Type Confusion in Actix with Cockroachdb

Type confusion in an Actix web service that uses CockroachDB typically occurs when runtime types do not match expected types during deserialization or query binding. Because CockroachDB is PostgreSQL-wire compatible, Actix applications often interact with it using PostgreSQL drivers and ORMs that map SQL rows into Rust structs. If deserialization or row mapping relies on unchecked or loosely-typed data, an attacker can supply values that cause the application to interpret a field as a different type. This can lead to logic bypasses, unauthorized access, or unexpected behavior in authorization checks such as BOLA/IDOR checks mapped from API identifiers to database identifiers.
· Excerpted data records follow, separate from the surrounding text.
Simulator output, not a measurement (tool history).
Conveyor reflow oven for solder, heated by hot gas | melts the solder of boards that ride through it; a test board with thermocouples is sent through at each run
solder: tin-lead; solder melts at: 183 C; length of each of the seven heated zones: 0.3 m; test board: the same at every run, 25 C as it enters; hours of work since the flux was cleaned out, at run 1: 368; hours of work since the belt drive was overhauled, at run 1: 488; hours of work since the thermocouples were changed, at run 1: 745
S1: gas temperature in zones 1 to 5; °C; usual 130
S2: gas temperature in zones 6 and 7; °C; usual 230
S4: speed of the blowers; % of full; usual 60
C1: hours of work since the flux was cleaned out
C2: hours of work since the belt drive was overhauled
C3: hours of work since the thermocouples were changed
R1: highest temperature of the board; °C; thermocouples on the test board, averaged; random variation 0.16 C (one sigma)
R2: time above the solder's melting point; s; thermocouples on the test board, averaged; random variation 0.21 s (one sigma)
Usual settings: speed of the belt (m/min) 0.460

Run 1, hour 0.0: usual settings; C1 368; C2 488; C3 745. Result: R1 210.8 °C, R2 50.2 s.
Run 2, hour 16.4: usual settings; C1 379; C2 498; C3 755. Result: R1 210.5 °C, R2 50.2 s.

For example, consider an endpoint like /api/users/{user_id} that retrieves a user profile. The route parameter user_id is often parsed as a numeric type and bound into a SQL query such as SELECT id, role, tenant_id FROM users WHERE id = $1. If the application deserializes the row into a loosely-typed structure or uses an ORM that allows type-agnostic field access, an attacker who can influence the query (for example, via a compromised cache, a secondary input source, or a stored representation) may supply a string where an integer is expected. The runtime may then misclassify the value, treating a string as an integer or vice versa, which can inadvertently satisfy an authorization check or bypass a cast comparison, effectively performing an IDOR or escalating privilege through incorrect type-based guards.

When OpenAPI/Swagger specs are involved, type confusion can be amplified if the spec defines parameters or response schemas with numeric types but the runtime deserialization layer does not enforce strict matching. Cross-references in the spec may map to database columns with differing types, and if the scanning process identifies mismatches between declared types and actual query bindings, the exposure becomes evident. Because middleBrick tests unauthenticated attack surfaces, it can surface these inconsistencies by detecting unexpected type-driven behavior across the 12 security checks, including Property Authorization and Input Validation, without requiring credentials.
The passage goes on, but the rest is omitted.